The Church of Jesus Christ of Latter-day Saints is putting serious money behind child nutrition, announcing Wednesday that it will commit $25 million to UNICEF’s Child Nutrition Fund to help prevent and treat malnutrition among mothers and young children worldwide. Because the gift qualifies for a Bezos family matching challenge, the total impact from this round is expected to reach roughly $50 million, supporting breastfeeding counseling, micronutrient supplements and efforts to spot and treat wasting early. Church leaders said the funding will back programs in the Democratic Republic of the Congo, Kenya, Nigeria, the Philippines and Sierra Leone, with the partnership intended to reach millions of women and children by 2030.
How the funds will be spent
According to The Church of Jesus Christ Newsroom, the entire $25 million contribution is earmarked for UNICEF’s Child Nutrition Fund to boost breastfeeding support, encourage healthy diets, provide key micronutrients and ramp up early detection and treatment of life threatening malnutrition. Church officials present the donation as part of a broader humanitarian push and a multiyear emphasis on maternal and child nutrition. They also link the announcement to the Church’s 2025 Caring Report, which catalogs large scale humanitarian spending and volunteer work around the globe.

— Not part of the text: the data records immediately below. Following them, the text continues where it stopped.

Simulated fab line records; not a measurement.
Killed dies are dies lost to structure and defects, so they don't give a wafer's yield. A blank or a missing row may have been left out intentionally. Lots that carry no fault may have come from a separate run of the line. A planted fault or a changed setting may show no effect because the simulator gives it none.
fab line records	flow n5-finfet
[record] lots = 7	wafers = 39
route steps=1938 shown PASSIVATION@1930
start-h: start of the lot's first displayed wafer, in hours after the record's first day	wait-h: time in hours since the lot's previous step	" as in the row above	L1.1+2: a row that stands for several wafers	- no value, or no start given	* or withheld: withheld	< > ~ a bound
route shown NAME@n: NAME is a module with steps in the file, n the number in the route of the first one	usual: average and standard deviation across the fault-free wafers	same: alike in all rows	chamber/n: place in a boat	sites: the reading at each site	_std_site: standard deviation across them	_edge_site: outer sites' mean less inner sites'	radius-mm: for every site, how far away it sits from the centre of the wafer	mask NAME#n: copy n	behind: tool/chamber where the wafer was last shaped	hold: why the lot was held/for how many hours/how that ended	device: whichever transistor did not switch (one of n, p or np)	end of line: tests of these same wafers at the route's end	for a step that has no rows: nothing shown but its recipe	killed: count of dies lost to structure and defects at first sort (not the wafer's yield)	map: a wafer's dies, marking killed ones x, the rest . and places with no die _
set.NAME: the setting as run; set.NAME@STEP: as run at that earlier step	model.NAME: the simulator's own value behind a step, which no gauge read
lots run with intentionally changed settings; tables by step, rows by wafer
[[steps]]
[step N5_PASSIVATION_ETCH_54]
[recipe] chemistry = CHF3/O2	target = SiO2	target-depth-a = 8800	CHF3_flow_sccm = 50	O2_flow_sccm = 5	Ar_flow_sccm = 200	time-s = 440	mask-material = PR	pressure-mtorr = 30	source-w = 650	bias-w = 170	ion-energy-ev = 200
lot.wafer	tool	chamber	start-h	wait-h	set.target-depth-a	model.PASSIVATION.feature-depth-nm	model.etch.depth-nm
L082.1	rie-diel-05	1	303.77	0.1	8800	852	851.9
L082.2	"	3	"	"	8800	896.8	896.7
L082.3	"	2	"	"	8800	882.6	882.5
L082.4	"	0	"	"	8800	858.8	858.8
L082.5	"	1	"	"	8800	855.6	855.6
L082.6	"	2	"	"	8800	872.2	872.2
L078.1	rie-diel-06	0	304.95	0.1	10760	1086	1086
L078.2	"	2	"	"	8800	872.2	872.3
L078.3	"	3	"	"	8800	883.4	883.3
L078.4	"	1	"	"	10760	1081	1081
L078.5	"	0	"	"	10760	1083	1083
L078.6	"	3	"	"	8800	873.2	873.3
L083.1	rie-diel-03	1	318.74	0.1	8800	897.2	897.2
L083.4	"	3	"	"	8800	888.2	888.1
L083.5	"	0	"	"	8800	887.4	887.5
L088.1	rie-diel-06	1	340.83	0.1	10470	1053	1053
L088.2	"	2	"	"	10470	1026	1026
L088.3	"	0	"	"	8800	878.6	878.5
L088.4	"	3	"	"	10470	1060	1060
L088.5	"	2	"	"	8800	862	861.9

Match challenge and partners
Per the Child Nutrition Fund, donations to the CNF are currently being boosted by a matching challenge launched in 2025 by the Bezos family, a mechanism that can unlock significant extra dollars for nutrition programs. In practice, that means the Church’s $25 million will trigger another $25 million through the match, pushing the immediate impact to about $50 million and feeding into CNF’s broader goal of reaching up to 320 million children and women each year by 2030. The fund is partnering with governments and major philanthropies to scale up both emergency nutrition responses and longer term health system investments in high need countries.
Leaders weigh in
Presiding Bishop W. Christopher Waddell said the gift “reflects shared values and a commitment to care for those in need,” casting the donation as a straightforward extension of the Church’s faith driven humanitarian work. UNICEF Executive Director Catherine Russell is quoted in the same release calling the contribution one that “comes at a critical time” and saying it will help deliver lifesaving nutrition to millions of children and women, according to The Church of Jesus Christ Newsroom. Relief Society General President Camille N. Johnson emphasized the organization’s 2023 focus on maternal and child nutrition as context for the new commitment.
Why it matters
Global numbers hint at the scale of the crisis the CNF is trying to chip away at. Recent UN and UNICEF figures estimate that about 150 million children are stunted and roughly 40 to 45 million are wasted, conditions that raise the risk of illness and death, according to UNICEF and UN data. The Child Nutrition Fund’s strategy to expand prevention, detection and treatment is designed to bring those risks down by combining immediate help with investments that shore up local health systems. Observers say that when institutional donors, faith based groups and large matching challenges line up, even smaller individual contributions can end up punching above their weight in both emergency responses and longer term nutrition programs.